I've been reading about canonical transformations in Hamiltonian mechanics and I'm a bit confused about the following:

The author considers a canonical transformation $$q\quad\rightarrow\quad Q\quad ,\quad p\quad\rightarrow\quad P$$ generated by some function $G$. He then considers the case in which $G$ is a function of the (independent) variables $(p,Q)$ and notes that the integrands of the corresponding actions should differ by at most a total time derivative of $G$, such that $$p\dot{q}-H(q,p)=P\dot{Q}-\mathcal{H}(Q,P)+\frac{dG(q,Q)}{dt}\qquad (1)$$ Noting that $\frac{dG(q,Q)}{dt}=\frac{\partial G}{\partial q}\dot{q}+\frac{\partial G}{\partial Q}\dot{Q}+\frac{\partial G}{\partial t}$, he re-expresses $(1)$ as $$\left(p-\frac{\partial G}{\partial q}\right)\dot{q}-\left(P+\frac{\partial G}{\partial Q}\right)\dot{Q}=H(q,p)-\mathcal{H}(Q,P)+\frac{dG(q,Q)}{dt}\qquad (2)$$ and then immediately states that it follows that the remaining variables $(p,P)$ are now expressed by $$p=\frac{\partial G}{\partial q}\quad ,\quad P=-\frac{\partial G}{\partial Q}$$ and that the new Hamiltonian is given by $$\mathcal{H}(Q,P)=H(q,p)+\frac{dG(q,Q)}{dt}.$$

I get that this has something to do with the fact that $q$ and $Q$ are independent variables, but it is not immediately obvious to me why the above relations follow (i.e. why the coefficients on the left hand side vanish)?!

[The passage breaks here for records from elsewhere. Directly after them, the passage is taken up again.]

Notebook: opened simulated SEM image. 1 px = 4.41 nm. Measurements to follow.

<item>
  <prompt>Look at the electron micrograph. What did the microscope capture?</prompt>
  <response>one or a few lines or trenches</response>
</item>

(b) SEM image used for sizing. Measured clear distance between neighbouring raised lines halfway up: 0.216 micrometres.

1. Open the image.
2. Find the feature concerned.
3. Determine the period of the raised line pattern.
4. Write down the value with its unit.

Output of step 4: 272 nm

Is it simply due to the fact that the only way the time derivatives of $p$ and $Q$ can be related in general is if their coefficients are identically zero (since $\dot{q}$ and $\dot{Q}$ can vary independently of one another, but equation $(2)$ is an identity and so the only what that both sides can be equal for all values of $\dot{q}$ and $\dot{Q}$ is if their corresponding coefficients are identically zero)?

2. Oct 26, 2016

### dextercioby

Yes.

3. Oct 26, 2016

### Frank Castle

Ah ok, cool. Thanks.

@dextercioby As an aside, is it correct to say that, at a given instant in time, $t$, the function $q(t)$ and its derivative $\dot{q}(t)$ are independent of one another (since one would need to know the value of $q$ at two different times, either side of $t$, in order to determine the value of $\dot{q}$ at $t$, entirely from the knowledge of $q$)?!

Last edited: Oct 26, 2016
4. Oct 27, 2016

### vanhees71

Well (2), and consequently the equation for the Hamiltonian are wrong. More generally you have an explicitly time-dependent generator, $G$, and then (1) leads to
$$p \cdot{q}-H=P \dot{Q}-H'+\frac{\mathrm{d}}{\mathrm{d} t} G=P \dot{Q}-H'+\dot{Q} \partial_Q G+ \dot{q} \partial_q G + \partial_t G,$$
where the latter partial time derivative means the derivative due to the explicit time dependence. Now writing this as a total differential and ordering you get
$$(p-\partial_q G) \mathrm{d} q - (P+\partial_Q G) \mathrm{d} Q + (H'-H -\partial_t G) \mathrm{d} t=0.$$
Now taking $q$, $Q$, and $t$ as the independent variables as "natural" for this choice of the generator, this implies that
$$p=\partial_q G, \quad P=-\partial_Q G, \quad H'=H+\partial_t G.$$

5. Oct 27, 2016

### Frank Castle

Whoops, yes I had meant to write (2) with a partial derivative (I copied and pasted and forgot to change the LaTex).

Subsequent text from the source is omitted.